Sim Chol-ho, the telecommunication minister, is among the six
 officials currently missing from public view.

Also not seen for some time is Ma Won-chun, a prominent
 architect and construction official, who is director of the National Defense Commission Design Department
and was appointed to deputy director of the Workers’ Party in May 2012.

General Ri Pyong-chol, the commanding officer of North Korea’s air force, has not been seen at any public events since
 the end of September when he was elected to the National Defense
 Commission at the Supreme People’s Assembly.

Rumor is also growing that sports official Chang Ung, a member of
 the International Olympic Committee, has been purged due to his
 prolonged absence in state media over the past few weeks.
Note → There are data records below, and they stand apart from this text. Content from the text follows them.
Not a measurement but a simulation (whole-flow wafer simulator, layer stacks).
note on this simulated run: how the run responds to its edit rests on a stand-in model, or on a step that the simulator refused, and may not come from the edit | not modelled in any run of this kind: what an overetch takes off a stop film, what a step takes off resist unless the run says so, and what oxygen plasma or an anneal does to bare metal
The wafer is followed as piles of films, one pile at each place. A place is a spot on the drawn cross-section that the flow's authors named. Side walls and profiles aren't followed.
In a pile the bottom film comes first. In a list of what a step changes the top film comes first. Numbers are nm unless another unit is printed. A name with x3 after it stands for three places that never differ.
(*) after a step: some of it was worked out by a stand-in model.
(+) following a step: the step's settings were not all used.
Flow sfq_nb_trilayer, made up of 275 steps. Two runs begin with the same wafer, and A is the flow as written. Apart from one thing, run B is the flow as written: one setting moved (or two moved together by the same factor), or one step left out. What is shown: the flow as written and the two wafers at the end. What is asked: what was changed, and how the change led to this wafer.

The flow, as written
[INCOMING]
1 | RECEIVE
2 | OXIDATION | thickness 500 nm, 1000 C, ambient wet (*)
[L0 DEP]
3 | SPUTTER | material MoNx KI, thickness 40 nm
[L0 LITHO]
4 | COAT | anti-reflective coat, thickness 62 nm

Ri Yong-gil, chief of the General Staff of the North Korean People’s Army, did not attend a meeting with gold medalists, an event where military leaders are expected to be present as many athletes are also
 soldiers.

Aidan Foster-Carter, an Honorary Senior Research Fellow in Sociology
and Modern Korea at Leeds University, said JoongAng Ilbo is a reputable daily paper, making reports of a purge more
 credible. He added: “At this stage I am reluctant to go further. Two months is not long
 to be absent – remember Kim Jong-un disappeared himself recently. North Korea elites do go in and out of the limelight.”

The alleged purge follows what Kim described as the removal of
 “Factionalist filth” in December when he executed his own uncle Jang 
Song Thaek and other prominent figures in the capital Pyongyang.